Nahj Framework

Nahj has developed materials and training for different age groups in an innovative approach where older youth (aged 18-25) are trained as “promoters of community well-being” and mentored to form groups of younger youth (aged 12-15) in their neighborhood or village and to hold weekly meetings with different purposeful activities. The trained youth create an environment for the younger youth to think deeply about critical questions, to raise their awareness about their role in society and to discover their talents and use them for the common good. They focus on the following components:

Group Discussion

Group discussions based on study material that is drawn from organizations working in the development field in different parts of the world and has been translated into Arabic. The material consists of several books and includes inspiring stories about youth from different cultures that encourage the youth to think about their own talents and goals. Some texts and exercises focus on enhancing language skills while others focus on scientific thinking.

Service Projects

Service projects are chosen and carried out by the group based on the needs they see in their communities. The service projects gradually become more complex as the capacity of the youth to plan, carry out and evaluate such projects are built. Once in a while, all the groups, in consultation with the local CBO and other stakeholders, carry out a collective service project that is more visible to the community and has a greater impact.

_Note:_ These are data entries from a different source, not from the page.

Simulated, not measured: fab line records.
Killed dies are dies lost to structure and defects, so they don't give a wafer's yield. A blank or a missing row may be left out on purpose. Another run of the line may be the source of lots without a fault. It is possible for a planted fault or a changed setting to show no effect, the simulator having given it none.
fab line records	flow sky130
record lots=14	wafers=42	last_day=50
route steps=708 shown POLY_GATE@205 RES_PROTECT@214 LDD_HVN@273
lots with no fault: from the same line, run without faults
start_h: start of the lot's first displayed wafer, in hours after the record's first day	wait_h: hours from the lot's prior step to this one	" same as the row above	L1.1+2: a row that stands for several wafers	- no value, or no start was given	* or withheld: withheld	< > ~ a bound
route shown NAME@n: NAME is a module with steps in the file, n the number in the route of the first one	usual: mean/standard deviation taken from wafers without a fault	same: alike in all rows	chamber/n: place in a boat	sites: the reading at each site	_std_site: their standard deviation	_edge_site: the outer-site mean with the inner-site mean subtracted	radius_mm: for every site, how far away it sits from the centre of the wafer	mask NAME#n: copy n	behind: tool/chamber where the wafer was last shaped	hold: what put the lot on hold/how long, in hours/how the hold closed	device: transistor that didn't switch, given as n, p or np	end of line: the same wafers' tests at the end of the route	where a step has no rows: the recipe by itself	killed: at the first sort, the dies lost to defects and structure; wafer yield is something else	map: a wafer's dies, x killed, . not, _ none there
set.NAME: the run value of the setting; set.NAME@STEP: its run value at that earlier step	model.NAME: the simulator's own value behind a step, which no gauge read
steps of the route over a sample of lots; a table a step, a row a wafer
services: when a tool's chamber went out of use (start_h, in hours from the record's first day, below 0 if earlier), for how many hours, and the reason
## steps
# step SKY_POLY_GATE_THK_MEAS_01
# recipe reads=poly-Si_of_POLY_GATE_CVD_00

Useful and meaningful complementary activities such as sports, arts, crafts and outings. These activities are selected to emphasize a concept or a morale in the story that the youth read. In addition, the activities help the youth to work as a team and discover their talents and capabilities. Such activities are selected with care ensuring that they are collaborative and meaningful and aim at building certain skills through practice.

The concept of creating youth groups that serve as an environment of mutual support, combined with the different components of the program, address the fundamental issue of disempowerment in a creative and practical way. The project is owned by the community, adaptable to local requirements and cost-effective. Furthermore, it is envisioned that the youth benefitting from participation in the youth groups eventually become “promoters” themselves and continue the work with the younger generations. From what we have seen from our initial efforts with this program, we are convinced that it will lead to a new generation of youth, constructively participating in the affairs of their communities and of society at large.